Remember, molarity is crucial when calculating reagents for reactions and in preparing standard solutions in laboratory settings. It provides a reliable way to express solution strength, which is essential for quantitative analysis.

Dilution

Dilution is the process of reducing the concentration of a solute in a solution, typically by adding more solvent. This concept is common in labs when working with concentrated stock solutions. To achieve a desired concentration, the dilution equation is used: \[ C_1V_1 = C_2V_2 \] where \(C_1\) and \(V_1\) are the concentration and volume of the initial solution, respectively, and \(C_2\) and \(V_2\) are the desired concentration and final volume.

This equation illustrates that the product of the initial concentration and volume equals the product of the desired concentration and volume. Thus, it aids in calculating the correct volume of stock to dilute. For example, if you have a 3.6 M HNO3 solution and need a 0.50 M solution, you can figure out how much of the stock solution is needed before adding water.

Dilution is particularly useful because it allows the transformation of small amounts of concentrated solutions into larger volumes of less concentrated solutions, which are often safer and easier to handle in experiments.

Stoichiometry

Stoichiometry is a branch of chemistry that deals with the quantitative relationships between reactants and products in a chemical reaction. It is a tool chemists use to calculate how much of each reactant is required to form a given amount of product. This concept extends to solution preparation and analysis.

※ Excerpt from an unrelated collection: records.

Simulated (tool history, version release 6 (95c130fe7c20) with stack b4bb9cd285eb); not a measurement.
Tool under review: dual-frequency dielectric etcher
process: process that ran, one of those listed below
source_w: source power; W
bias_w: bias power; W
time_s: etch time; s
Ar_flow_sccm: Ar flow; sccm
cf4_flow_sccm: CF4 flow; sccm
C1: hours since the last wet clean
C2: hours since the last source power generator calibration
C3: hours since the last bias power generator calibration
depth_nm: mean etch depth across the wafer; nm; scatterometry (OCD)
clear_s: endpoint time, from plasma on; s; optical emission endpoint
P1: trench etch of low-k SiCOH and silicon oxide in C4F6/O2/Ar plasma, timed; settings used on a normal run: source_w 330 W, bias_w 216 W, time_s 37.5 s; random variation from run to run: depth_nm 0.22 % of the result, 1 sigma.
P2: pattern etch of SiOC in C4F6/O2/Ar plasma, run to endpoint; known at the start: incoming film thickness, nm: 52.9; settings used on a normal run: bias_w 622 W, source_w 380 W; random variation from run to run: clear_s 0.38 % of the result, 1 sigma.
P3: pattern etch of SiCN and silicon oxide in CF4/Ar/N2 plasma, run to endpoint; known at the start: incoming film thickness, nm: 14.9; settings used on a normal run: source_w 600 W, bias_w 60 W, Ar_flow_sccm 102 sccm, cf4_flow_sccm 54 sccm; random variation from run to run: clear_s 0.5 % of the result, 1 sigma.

In tasks like preparing solutions, stoichiometry helps determine the precise amounts of substances required. It involves balanced chemical equations, which ensure that matter is conserved in a reaction (following the Law of Conservation of Mass). For example, preparing a specific Molar solution involves stoichiometric conversions between mass, moles, and volume.

Stoichiometry also aids in scaling up laboratory experiments to industrial scales, ensuring the same proportions of reactants are used, regardless of the quantities involved. Its accuracy is indispensable for efficient chemical manufacturing, analysis, and research, allowing chemists to predict yields and optimize reactant usage.